Continuity: In this episode Phoebe says she never lies, yet in "The One With Rachel's Other Sister" Phoebe is an excellent liar and is teaching Joey how to lie.
Trivia: In this episode Ross does not want to know the sex of his baby, but Rachel accidentally lets it slip. In "The One Where Chandler Takes a Bath", Rachel does not want to know the sex of her baby, and Ross mistakenly lets it "slip."
Goof: When Rachel and Phoebe are talking about what a pig Paolo is, Rachel grabs the paper towels, pulls them across the kitchen, and then sits down while holding them. The camera angle then changes to Phoebe talking. When it cuts back to Rachel, the paper towel roll is untouched and Rachel is holding nothing. When we cut back to her later in the scene, she is once again holding the paper towels.
Trivia: Once Monica sees the new foosball table, she asks the guys where they are going to eat. Although Joey's response was "at the sink", we see in later episodes that the guys place a clear plastic sheet over the top of the table. This allows them to use it as a real table and still be able to see the game.
Goof: In the tag scene Monica's winning foosball goal was made with a blue player. However if you look at where she is standing, she is the red team. The exact clip of her winning goal from earlier in the episode when she and Ross were the blue team, was inserted there.
Trivia: This is the first episode to mention Phoebe's career as a masseuse.
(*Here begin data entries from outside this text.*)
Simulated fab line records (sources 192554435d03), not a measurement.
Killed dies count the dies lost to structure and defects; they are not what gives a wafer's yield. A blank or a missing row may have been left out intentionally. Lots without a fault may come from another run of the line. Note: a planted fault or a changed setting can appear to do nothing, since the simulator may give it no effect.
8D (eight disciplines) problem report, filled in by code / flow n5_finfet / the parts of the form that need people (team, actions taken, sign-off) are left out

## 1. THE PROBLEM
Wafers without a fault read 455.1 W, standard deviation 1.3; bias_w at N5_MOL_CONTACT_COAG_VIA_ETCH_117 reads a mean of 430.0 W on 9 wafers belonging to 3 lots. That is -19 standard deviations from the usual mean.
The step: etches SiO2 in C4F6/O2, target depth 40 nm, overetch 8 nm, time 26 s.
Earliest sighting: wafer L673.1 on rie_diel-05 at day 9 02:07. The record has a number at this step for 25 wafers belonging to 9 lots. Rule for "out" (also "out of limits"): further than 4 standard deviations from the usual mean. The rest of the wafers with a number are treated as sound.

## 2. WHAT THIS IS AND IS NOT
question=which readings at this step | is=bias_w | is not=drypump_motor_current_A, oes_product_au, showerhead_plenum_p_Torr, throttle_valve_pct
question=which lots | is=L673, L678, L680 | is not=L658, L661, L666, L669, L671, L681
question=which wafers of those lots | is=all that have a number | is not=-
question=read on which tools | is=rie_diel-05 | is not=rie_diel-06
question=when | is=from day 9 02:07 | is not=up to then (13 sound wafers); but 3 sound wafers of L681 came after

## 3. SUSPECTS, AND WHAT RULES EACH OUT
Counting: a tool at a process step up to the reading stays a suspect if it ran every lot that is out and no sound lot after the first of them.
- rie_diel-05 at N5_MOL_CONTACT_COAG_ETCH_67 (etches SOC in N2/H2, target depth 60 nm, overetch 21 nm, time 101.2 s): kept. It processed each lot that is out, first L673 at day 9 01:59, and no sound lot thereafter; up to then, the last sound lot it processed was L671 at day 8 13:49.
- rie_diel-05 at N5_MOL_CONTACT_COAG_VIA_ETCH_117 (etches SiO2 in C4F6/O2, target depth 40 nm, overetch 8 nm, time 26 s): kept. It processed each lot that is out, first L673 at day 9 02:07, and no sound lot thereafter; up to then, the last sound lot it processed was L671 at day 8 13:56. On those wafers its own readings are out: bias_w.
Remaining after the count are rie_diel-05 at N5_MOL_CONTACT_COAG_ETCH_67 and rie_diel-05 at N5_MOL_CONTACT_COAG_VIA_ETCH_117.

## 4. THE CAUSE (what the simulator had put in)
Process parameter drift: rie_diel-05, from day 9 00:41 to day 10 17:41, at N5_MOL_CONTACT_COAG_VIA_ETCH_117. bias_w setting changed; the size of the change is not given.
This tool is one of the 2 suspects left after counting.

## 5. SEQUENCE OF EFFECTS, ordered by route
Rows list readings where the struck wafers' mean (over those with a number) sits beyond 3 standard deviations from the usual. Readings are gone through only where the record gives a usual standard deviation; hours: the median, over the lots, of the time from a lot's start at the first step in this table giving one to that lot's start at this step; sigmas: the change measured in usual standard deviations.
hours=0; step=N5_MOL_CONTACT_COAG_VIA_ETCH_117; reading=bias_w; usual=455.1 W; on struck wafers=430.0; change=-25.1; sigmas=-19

Continuity: The apartment numbers in this episode are 4 and 5 again. In the episodes before and after this episode, the numbers are 19 and 20. This must be another episode that was produced out of order.
Continuity: Monica's aunt didn't want the lasagnas was because they weren't vegetarian. Although Phoebe is a vegetarian, she is sitting at the table helping Monica finish one of the lasagnas near the end of the episode.
Continuity: Chandler had a roommate named Kip before Joey moved in with him. Chandler says Kip ran off and got married. But in "The One With the Kips" we hear that Kip was phased out.
Rachel: (to Ross, about the sex of his unborn child) I can't believe you don't want to know. I mean, I couldn't not know, I mean, if, if the doctor knows, and Carol knows, and Susan knows....
Monica: And Monica knows...
Ross: What, hey, how could you know, I don't even know!
Monica: Carol called me to thank me for the lasagna, I asked, she told me.
Joey: So what's it gonna be? (Monica whispers in Joey's ear. Ross gets up and waves arms frantically in protest.)
Ross: Wait, oh, hey, huh, oh great now he knows, and I don't know!
Monica: I'm sorry, I'm just excited about being an aunt!
Joey: Or an uncle...
(Joey throws his keys onto the table, which promptly collapses)
Joey: We need a new table
Chandler: Ya think?!?
Chandler: (About splitting the cost of a kitchen table) You think we're ready for something like that?
Joey: Why not?
Chandler: Well, it's a pretty big commitment, I mean, what if one of us wants to move out?
Joey: Why, are you moving out?
Chandler: I'm not moving out.
Joey: You'd tell me if you were moving out right
Chandler: Yeah, yeah, it's just that with my last roommate Kip...
Joey: Aw, I know all about Kip!
Chandler: It's just that we bought a hibachi together, and then he ran off and got married, and things got pretty ugly.
Joey: Well, let me ask you something, was Kip a better roommate than me?
Chandler: Aw, don't do that.
Joey: (Impersonating Ross's baby) How come you don't live with Mommy? How come Mommy lives with that other lady? What's a lesbian?
Monica: Aunt Syl, stop yelling! All I'm saying is that if you had told me vegetarian lasagna, I would have made vegetarian lasagna. (Pause) Well, the meat's only every third layer, maybe you could scrape.
Monica: What's the matter?
Phoebe: Nothing. I'm sorry. I'm just out of sorts.
Chandler: Well, you can use some of my sorts. I rarely use them.
Ross: Well, looks like we kicked your butts.
Joey: No. No. She kicked our butts. You could be on the Olympic standing-there team.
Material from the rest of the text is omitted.